On Sunday, Hunt sat down with The Aspen Times to discuss the future of these properties.
“First of all, this is my home,” Hunt said. “I fell in love with Aspen, and I feel so lucky to have purchased these properties. Aspen is the perfect mix of small-town values and big-city sophistication. Everyone wants to be here.”
Hunt, who also made a name for himself in Chicago in the late 2000s with his ambitious approach, has grabbed the attention of city officials in Aspen.
“It’s a new phenomenon for us,” said Community Development Director Chris Bendon, who joined Mayor Steve Skadron for a meeting with Hunt at City Hall a few weeks ago. “We’ve seen people buy a few buildings or develop several residences, but certainly in the commercial sector, this is a new experience for us.”
Skadron set up the meeting to get a feel for Hunt’s end game: if he has more acquisitions in mind and what he has planned for his purchases. The mayor said what concerns him is the concentration of ownership.
“It can change the fabric of community,” Skadron said. “It can impact local economy by converting spaces from one type of retail to another. Say if we go from a restaurant space that employs 30 or 40 people to a high-end retail space that employs six. That concerns me.”
While no specific plan was offered, Skadron said Hunt does “have some creative ideas.” For one, he and Skadron discussed the possibility of new hotel rooms. They also discussed the Mill Street pedestrian mall spaces formerly occupied by Pacifica and Above the Salt. Hunt has since reached agreements with local restaurateurs for both spaces.
“I am working with the city and prospective tenants,” Hunt said. “Nothing is definitive at this time. I look forward to sharing my plans when they are further along.”
Skadron said the conversation was a good one, and the overall takeaway was that Hunt does not want to change the fabric of the community.
“The mayor is correct,” Hunt said. “I am very sensitive to this issue, as well. I will work closely with the community to move forward in a responsible way.”
Another official who shares Skadron’s concern about concentrated ownership is Councilman Adam Frisch, who said Hunt’s been as active as anyone ever has in Aspen.
On one hand, Frisch said it’s good that Hunt wants to invest time and money into the community. It’s Frisch’s experience that those who take financial interest in Aspen typically want to live here, as well. Hunt is confirmation of this, as he and his family own a home here, and his children are schooled locally.

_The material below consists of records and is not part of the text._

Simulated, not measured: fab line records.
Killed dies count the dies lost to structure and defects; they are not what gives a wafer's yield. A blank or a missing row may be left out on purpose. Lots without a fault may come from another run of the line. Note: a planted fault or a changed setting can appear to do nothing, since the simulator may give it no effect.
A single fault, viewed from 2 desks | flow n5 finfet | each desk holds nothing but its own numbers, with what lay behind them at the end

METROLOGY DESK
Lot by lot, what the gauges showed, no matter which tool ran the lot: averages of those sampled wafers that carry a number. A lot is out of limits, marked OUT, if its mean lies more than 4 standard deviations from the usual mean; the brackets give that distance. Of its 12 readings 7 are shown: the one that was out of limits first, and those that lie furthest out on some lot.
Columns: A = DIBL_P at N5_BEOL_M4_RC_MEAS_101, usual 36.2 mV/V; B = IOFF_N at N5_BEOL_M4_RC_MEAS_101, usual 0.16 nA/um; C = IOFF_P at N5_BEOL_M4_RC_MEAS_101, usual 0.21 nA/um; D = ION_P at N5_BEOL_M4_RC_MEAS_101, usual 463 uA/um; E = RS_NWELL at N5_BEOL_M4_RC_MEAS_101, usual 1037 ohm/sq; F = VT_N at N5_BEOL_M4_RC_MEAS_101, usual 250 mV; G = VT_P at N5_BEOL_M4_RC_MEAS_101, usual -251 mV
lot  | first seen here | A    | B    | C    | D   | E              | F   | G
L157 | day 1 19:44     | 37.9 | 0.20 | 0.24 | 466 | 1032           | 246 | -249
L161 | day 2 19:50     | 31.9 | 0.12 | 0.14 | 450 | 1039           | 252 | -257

“I am very private, so my role will not be one in the spotlight,” Hunt said. “Having relocated from a big city where the problems are overwhelming, I am excited to get involved in a community where you can truly make a difference.”
Still, Frisch listed a number of concerns, one being that Aspen could suffer if an individual owner with a lot at stake begins to stumble financially.
According to Crain’s Chicago Business, a publication that followed Hunt’s activity in the Windy City, he gained fame in real estate circles by paying top dollar and making splashy plans. The newspaper states that in 2009, Hunt’s plans to develop an upscale boutique hotel at the site of the Esquire Theatre on Oak Street collided with the Great Recession. Hunt staved off foreclosure on the Esquire when a neighbor of his, Don Wilson, founder and CEO of DRW Holdings LLC, agreed to invest in the property, the newspaper states.
In 2011, he and joint-venture partner Fred Latsko made history in Chicago with a property that had been in foreclosure six months earlier. IDB Group, an Israeli conglomerate, paid $117 million for a Barneys New York store on Oak Street. According to the publication’s sources, IDB paid more than $1,000-a-square-foot for the six-story building, making it one of the most expensive commercial real estate purchases — on a per-square-foot basis — in the city’s history.
“I can promise you I’ve learned a lot from the collapse in 2008,” Hunt said. “I have gone to great lengths to make sure these properties are protected and have the stability to handle changes in market conditions.”
While still heavily involved in Chicago, Hunt’s bullish approach spilled into Aspen. In 2010, he and investors acquired their first commercial property in the area by purchasing two Mill Street spaces occupied by Pacifica and Junk Aspen for $5.1 million. The bulk of his purchases have taken place since 2012, with Hunt now linked to more than $77 million in property.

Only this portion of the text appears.